Jan 25, 2010, 4:54 PM EST
I’m a huge fan of Ken Rosenthal the reporter. I think he works harder than anyone in the business and, more than anyone, when he passes on a nugget of news, you can bet that it’s going to pan out. Personally speaking, he’s always been gracious with me despite the fact that I’ve been critical of him from time to time.
That criticism comes when Rosenthal takes off the reporting hat and puts on the commentator hat, where I think he frequently gets things wrong. Things like this:
McGwire, then, faces a choice. Resign as hitting coach and
return to seclusion before even tinkering with one swing — a copout. Or
hold an actual news conference — his six-minute effort at the
Cardinals’ winter warmup hardly qualified — and concede that, sure,
steroids helped him in some way . . . All anyone wants to hear is Big Mac acknowledge the drugs made a difference in his performance. Any other explanation insults our collective intelligence.
If it’s so damn obvious, why does Rosenthal or anyone else need to hear it? Does Rosenthal demand that ballplayers who look to the sky after crossing the plate admit that their grandmother’s ghost didn’t really help them hit the homer? Does he demand that Fernando Valenzuela admit that breathing through his eyelids did not help him win all those games? Does he demand that Wade Boggs come to grips with the efficacy of eating fried chicken before ballgames?
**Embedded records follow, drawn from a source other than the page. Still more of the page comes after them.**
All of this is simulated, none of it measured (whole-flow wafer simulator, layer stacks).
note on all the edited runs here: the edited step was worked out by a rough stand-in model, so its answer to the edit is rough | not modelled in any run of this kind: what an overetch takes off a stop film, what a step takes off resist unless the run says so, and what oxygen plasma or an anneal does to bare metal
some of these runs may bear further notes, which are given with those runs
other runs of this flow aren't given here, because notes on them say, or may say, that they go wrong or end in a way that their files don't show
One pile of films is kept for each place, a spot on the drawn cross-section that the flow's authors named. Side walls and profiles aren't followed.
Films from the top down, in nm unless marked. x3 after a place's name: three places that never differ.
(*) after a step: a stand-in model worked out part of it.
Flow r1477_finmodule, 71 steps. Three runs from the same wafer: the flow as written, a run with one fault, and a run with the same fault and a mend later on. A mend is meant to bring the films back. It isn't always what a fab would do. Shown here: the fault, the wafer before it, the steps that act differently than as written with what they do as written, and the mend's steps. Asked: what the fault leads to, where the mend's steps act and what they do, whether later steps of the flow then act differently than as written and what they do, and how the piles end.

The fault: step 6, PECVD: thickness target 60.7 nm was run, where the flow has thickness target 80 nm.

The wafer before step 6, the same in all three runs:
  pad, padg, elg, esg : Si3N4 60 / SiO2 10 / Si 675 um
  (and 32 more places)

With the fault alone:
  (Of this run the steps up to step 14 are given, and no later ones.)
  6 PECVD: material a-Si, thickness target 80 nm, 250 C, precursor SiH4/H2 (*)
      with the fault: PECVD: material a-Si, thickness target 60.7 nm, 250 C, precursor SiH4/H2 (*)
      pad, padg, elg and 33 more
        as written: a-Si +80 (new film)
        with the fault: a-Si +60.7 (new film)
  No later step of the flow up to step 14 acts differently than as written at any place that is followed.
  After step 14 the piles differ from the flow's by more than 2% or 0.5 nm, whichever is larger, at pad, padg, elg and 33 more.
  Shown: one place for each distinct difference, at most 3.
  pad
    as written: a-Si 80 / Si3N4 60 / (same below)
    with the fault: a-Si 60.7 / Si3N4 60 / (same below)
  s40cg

It’s undeniable that steroids helped Mark McGwire in some capacity. We can’t know how much, of course, but it’s ridiculous to think that they didn’t help at least somewhat. Indeed, Rosenthal himself concedes that he doesn’t need Mark McGwire to tell us that. Nevertheless, he persists with this “McGwire must say it himself” stuff. Rosenthal even crafts what he feels would be an acceptable confession by McGwire. It contains nothing new and nothing that doesn’t obviously follow from what McGwire has said and what our own reason can easily supply. At any rate it proves beyond a shadow of a doubt that Rosenthal doesn’t need any more information than McGwire has already provided in order to assess the situation thoroughly.
But this isn’t about McGwire failing to provide enough information. This is not about coming clean. In demanding that McGwire admit what Rosenthal already knows to be true, this is about penance. Rosenthal demands that McGwire prostrate himself before him and the assembled baseball media and say exactly what they want him to say. If he cannot, he should be cast out of the church of baseball.
Personally, I don’t think it’s the media’s job to provide anyone absolution. If that’s what Rosenthal is interested in doing I suggest he follow Grant Desme’s example and go to seminary school.